Nuclear phase-out: the last three reactors will shut down at the end of 2022


Countdown for the nuclear phase-out: On New Year’s Eve, three of the six remaining nuclear power plants in Germany were shut down. The last three reactors should go offline in exactly one year – then the phase-out would be officially over.

The nuclear power plants in Brokdorf (Schleswig-Holstein), Grohnde (Lower Saxony) and Gundremmingen (Bavaria) were shut down in the last hours of 2021, according to the operators. The legally prescribed dismantling of the nuclear power plants will take many years to complete – in Brokdorf around 2040. In Grohnde, the plant was shut down after around 36 years of operation. With almost 410 billion kilowatt hours, it produced more electricity than any other power plant unit in the world, said the operator PreussenElektra.

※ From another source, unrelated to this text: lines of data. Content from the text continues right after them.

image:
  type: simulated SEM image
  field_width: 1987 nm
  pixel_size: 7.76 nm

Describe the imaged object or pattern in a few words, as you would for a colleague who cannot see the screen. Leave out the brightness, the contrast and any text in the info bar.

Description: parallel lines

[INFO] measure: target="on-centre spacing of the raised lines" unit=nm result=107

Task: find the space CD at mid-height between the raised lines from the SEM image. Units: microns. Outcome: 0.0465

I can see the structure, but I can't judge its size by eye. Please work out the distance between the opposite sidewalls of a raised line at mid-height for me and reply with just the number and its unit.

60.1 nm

Almost 100 opponents of nuclear power celebrated the historic moment of the shutdown with anti-nuclear flags and sparklers. In Gundremmingen, the shift team disconnected the generator from Block C from the power grid at 8 p.m. Nikolaus Valerius, Chief Nuclear Energy Officer of the operator RWE Power, explained: “With the shutdown of the last boiling water reactor in Germany, an era came to an end at the Gundremmingen site.”

Above all Brokdorf was considered a symbol of the anti-nuclear movement. Since 1986, opponents of nuclear power had persistently demanded “shut down immediately” with vigils in front of the factory gates on the 6th day of each month – in memory of the atomic bombing on Hiroshima on August 6, 1945. In February 1981, around 100,000 people had already demonstrated against the construction of the reactor .

After the closings, only three nuclear power plants will supply electricity by the end of 2022: Isar 2 near Landshut (Bavaria) and the reactors in Emsland in Lower Saxony and Neckarwestheim 2 in Baden-Württemberg. However, two plants that produce fuel and fuel assemblies for export may continue to operate afterwards.

The federal government at the time sealed the phase-out of nuclear energy in 2011 after the nuclear disaster in Fukushima, Japan. Recently, however, more supporters of nuclear energy have expressed themselves again because – unlike in the case of electricity production from coal, for example – significantly less climate-damaging carbon dioxide is produced.

The EU Commission wants to classify investments in gas and nuclear power plants as climate-friendly under certain conditions. This emerges from a draft of a legal act by the Brussels authority, which became public on New Year’s Day shortly after it was sent to the EU member states. Implementation can only be prevented if a qualified majority of the member states oppose it.

Federal Economics Minister Robert Habeck (Greens) announced on Saturday for Germany that “we will not see” approval of the EU Commission’s new proposals. Austria’s climate protection minister Leonore Gewessler even threatened legal action. However, France, for example, has traditionally relied heavily on nuclear power and also in the context of the energy transition.